Thursday, March 26, 2009

15 Formative Albums

Stolen from Buffy, here's 15 albums that helped form my taste and passion for music.

EMF - Schubert Dip: Before I had my own taste in music I would just listen to whatever CDs my parents had laying around. And in the early 90's that was EMF. My Dad loved this CD, and since I'd hear it every time we went to the lake it was only a matter of time before I loved it too. I can still listen to this CD today and enjoy it. It's actually on my iPod... Same goes for Collective Soul. Listened to it cause my Dad did, but still like em today. Well, the albums from that period. Collective Soul are a bunch of pussies now.

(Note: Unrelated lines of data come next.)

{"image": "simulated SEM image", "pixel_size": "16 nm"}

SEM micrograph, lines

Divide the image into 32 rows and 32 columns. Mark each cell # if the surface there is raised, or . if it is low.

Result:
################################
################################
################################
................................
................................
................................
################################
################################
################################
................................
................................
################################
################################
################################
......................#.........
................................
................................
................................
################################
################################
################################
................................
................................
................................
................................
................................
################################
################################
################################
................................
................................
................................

Weird Al - Bad Hair Day: Yep, was a huge Weird Al fan as a kid. And half the time I hear an old song I have to remind myself not so sing along with Weird Al's lyrics (myyyy balogna!). My mom even took my brother and I to see him live, and we ran into Brett Naskrent! Good times. But it was his parodies that got me into real music eventually.

The Offspring - Smash: After hearing Self-Esteem on the radio a few times I convinced my parents to get my this album for my birthday. It was the first real band I got into (I was late getting into music). For the next few years I was pretty obsessed with Offspring. Lol, I remember when Americana came out my friend Neil and I called each other up and hit play at the same time, so we could listen to the new album while we talked about it. =P

Our Lady Peace - Spiritual Machines: As I got more into music this was my first experience of a concept album. I found it really interesting and did a bunch of research on the book it was based on (though I still haven't actually read it).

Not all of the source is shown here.